Sunday, May 29, 2011

Google, Newspaper Archives, and the Business of Cultural Heritage

Google announced this month that it is ending its ambitious project to digitally archive newspapers. The project to scan the archives of the nation’s newspapers and make them available online as a searchable historical record was announced in 2008 with the level of hubris only found in online enterprises.

"Our objective is to bring all the world's historical newspaper information online,” said Adam Smith, director of product management at Google, announcing the project. Those lofty aims were echoed by Punit Soni, manager of the newspaper initiative: “As we work with more and more publishers, we'll move closer towards our goal of making those billions of pages of newsprint from around the world searchable, discoverable, and accessible online…."Over time, as we scan more articles and our index grows, we'll also start blending these archives into our main search results so that when you search, you'll be searching the full text of these newspapers as well.”

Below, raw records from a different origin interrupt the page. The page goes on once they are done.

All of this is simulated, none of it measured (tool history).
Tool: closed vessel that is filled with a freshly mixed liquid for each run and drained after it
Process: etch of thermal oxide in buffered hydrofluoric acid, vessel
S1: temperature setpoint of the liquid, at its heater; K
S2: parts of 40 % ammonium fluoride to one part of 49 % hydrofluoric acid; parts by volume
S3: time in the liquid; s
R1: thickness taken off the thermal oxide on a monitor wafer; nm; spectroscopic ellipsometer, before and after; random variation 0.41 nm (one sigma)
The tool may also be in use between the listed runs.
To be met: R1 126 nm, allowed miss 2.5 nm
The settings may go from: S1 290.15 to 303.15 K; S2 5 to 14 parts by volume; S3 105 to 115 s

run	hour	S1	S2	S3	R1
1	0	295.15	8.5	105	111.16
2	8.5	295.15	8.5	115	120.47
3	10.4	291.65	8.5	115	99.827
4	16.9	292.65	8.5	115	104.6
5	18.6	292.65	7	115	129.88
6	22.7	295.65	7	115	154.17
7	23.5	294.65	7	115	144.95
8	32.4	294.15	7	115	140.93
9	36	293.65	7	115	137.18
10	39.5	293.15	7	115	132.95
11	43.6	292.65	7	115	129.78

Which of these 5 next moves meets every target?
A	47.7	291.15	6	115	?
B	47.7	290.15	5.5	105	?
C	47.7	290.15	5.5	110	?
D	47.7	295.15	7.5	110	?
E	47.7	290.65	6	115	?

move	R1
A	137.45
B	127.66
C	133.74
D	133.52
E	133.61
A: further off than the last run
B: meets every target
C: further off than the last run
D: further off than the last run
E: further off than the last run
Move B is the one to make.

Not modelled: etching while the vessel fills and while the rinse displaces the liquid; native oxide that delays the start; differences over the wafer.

After scanning about 60 million pages and beginning to make them available as full page shots--because costs of disaggregating and indexing were too high and copyright clearances were difficult to obtain for older material—the company announced that it will quit scanning pages, but continue offering the existing pages available on it Google News Archive site. It said it would not invest any new effort to improve indexing or add tools to better search and manage the archive.

The project may have been well-intentioned, but it was not well thought out. It was a free service designed to use the search traffic at the site to raise revenue through advertising Google would put on the site. The scale of the project was enormous and requiring finding, scanning, and indexing thousands of daily and weekly newspapers--many no longer in existence. It would require a long-term commitment of funds, personnel and server capacity to catalogue and scan the material and provide and maintain search functions. The project ultimately incorporated on a fraction of the papers it had hoped to scan, did so spottily in many cases, and its usability was poor because it never mastered the problems of handling so much content. Worse yet, it discovered that history was not a money making business.

The exit announcement is not a surprise and is another sign that players the virtual world are stopping deluding themselves that they are replacing the entire world and that the laws of economics and finance to not apply to them.

As laudable the preservation of newspaper archives might be, expecting it to be completed and maintained by a commercial firm defied sense and historical experience. For centuries, the most important historical records, books, art have been maintain in governmentally and charitably funded collections because commercial enterprises were either unwilling to bear the costs or to allow the large scale efforts required to preserve, catalogue, index, and make available cultural heritage materials distract them from their business activities.

Why would anyone expect Google to act otherwise?

As Google increasingly acts as a mature business it will increasingly shed activities that were launched as goodwill gestures because the costs of their operations reduces the company’s financial performance and will diminish the value of its stock compared to other tech firms. Over time it will be harder for the firm to maintain the stance that it is not self-interested and motivated only by the opportunities to improve the lives of the public by providing access to all the world’s information.

The tentacles of its operations that have reached out into to many fields will increasingly be pulled back if they do not yield financial results. And fears that Google will rule the world will diminish. Google, Microsoft, Amazon and other big players of the digital world all have limits, just as did the handful of firms that once controlled steel, oil, and shipping through cartels. At some point even mammoth, wealthy companies do not have the resources and capabilities to keep expanding endlessly and their performance declines, leading shareholders to rein them in and competitors to find opportunities.